When you have the opportunity to race, or in my case, chase the NORRA Mexican 1000 you better take it. Because this race more than a race is a journey, a journey that shows you the best that Baja Peninsula has to offer and if you let it embrace you, it can be life-changing.
Mike Pearlman, Eliseo Garcia and all the NORRA crew puts together what it is known “the happiest race on Earth” and you know what, like Han Solo in the ‘Force awakens’ says… “It’s true, all of it” (yeah, save it.)
The Mexican 1000 it’s a celebration for our Baja culture taking a journey by the very places and people that shaped Off-Road racing the way it is now, starting in Ensenada heading all way down to Cabo, 1 peninsula, 6 cities, over 1200 miles and millions stories later, here I am back, not with millions of stories but the ones captured with my camera.
This won’t be the usual racing coverage stuff, it gets real, more personal in the same way NORRA is all about, hope you like it.
Ensenada ~ San Felipe
Suddenly, we’re back in time. The Original Stroppe rig alongside the original Big Oly and their Bronco cousins in a celebration of the off-road legacy.
I speak as a local when I say Ensenada is somewhat stuck in time, and I’m not sure that’s a bad thing.
Let’s head southwest as southwest go.
And then once again, it’s time to race, both old and new, legends and rising stars sharing the race track.
For us (the media guys) the chase begins and the hard drives start to get filled with footage and moments we freeze in time.

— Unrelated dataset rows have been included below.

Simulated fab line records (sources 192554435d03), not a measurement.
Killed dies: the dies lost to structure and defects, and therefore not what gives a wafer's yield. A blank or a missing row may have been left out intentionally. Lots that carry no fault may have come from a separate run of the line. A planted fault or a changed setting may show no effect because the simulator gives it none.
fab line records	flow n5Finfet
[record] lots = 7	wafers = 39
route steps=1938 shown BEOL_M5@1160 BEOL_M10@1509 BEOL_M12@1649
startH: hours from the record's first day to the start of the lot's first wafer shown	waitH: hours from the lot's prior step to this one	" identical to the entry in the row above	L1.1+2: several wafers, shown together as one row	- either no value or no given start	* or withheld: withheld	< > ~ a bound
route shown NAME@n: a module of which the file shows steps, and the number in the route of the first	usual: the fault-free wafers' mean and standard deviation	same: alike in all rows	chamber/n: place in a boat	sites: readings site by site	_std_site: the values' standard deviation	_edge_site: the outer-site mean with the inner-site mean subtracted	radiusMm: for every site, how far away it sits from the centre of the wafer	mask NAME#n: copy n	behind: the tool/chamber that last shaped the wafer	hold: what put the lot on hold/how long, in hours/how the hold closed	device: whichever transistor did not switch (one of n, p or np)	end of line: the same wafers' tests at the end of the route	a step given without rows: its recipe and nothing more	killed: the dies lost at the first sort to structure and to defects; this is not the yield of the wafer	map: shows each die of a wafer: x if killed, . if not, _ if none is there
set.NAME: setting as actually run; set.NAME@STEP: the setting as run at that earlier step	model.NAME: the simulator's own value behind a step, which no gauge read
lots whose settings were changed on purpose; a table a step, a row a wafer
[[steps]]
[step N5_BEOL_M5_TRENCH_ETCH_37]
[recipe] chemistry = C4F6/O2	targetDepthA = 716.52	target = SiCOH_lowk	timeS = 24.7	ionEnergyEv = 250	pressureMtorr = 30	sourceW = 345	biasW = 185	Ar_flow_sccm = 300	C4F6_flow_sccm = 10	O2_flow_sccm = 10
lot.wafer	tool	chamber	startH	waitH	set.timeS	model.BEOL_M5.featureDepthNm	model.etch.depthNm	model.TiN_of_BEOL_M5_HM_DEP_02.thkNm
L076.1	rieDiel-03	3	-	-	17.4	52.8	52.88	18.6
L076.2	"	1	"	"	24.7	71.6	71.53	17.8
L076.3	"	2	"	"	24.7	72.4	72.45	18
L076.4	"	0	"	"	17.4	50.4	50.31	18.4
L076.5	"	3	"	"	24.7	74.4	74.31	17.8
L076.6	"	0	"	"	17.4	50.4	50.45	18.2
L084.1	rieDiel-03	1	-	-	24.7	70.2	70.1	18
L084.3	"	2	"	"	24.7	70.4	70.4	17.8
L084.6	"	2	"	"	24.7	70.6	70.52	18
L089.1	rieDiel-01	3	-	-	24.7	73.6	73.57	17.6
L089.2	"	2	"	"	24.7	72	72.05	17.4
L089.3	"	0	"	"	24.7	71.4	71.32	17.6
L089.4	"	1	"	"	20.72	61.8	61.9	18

Special leg 2: Diablo’s Lake to San Felipe timing gate. In the background, the Sierra de San Pedro Martir, with the highest peak of Baja, the Picacho del Diablo with 3100 meters above sea level.
Diablo’s dry lake bed, as hellish as it is beautiful.
Then we reached San Felipe, and The Safari Watchmen.
San Felipe ~ Bahia de Los Angeles
223 miles (438 miles total)
Second day of racing, let’s do this.
In the shadows, because the sun was too hot.
There’s something special in a Porsche racing Baja, something that blows your hair off.
Las Delicias just south of Puertecitos, the sand starts to get heavy, we’re just getting started.
Road trip to Bay of LA.
Made it to fight for another day!
Smiles that will last forever.
Bay of LA is simply too small for the NORRA caravan. This is where the bikes and safari class goes straight to Guerrero Negro while the whole downtown of BOLA becomes the “compound” for the car teams where thousands of small stories are being written, all at once.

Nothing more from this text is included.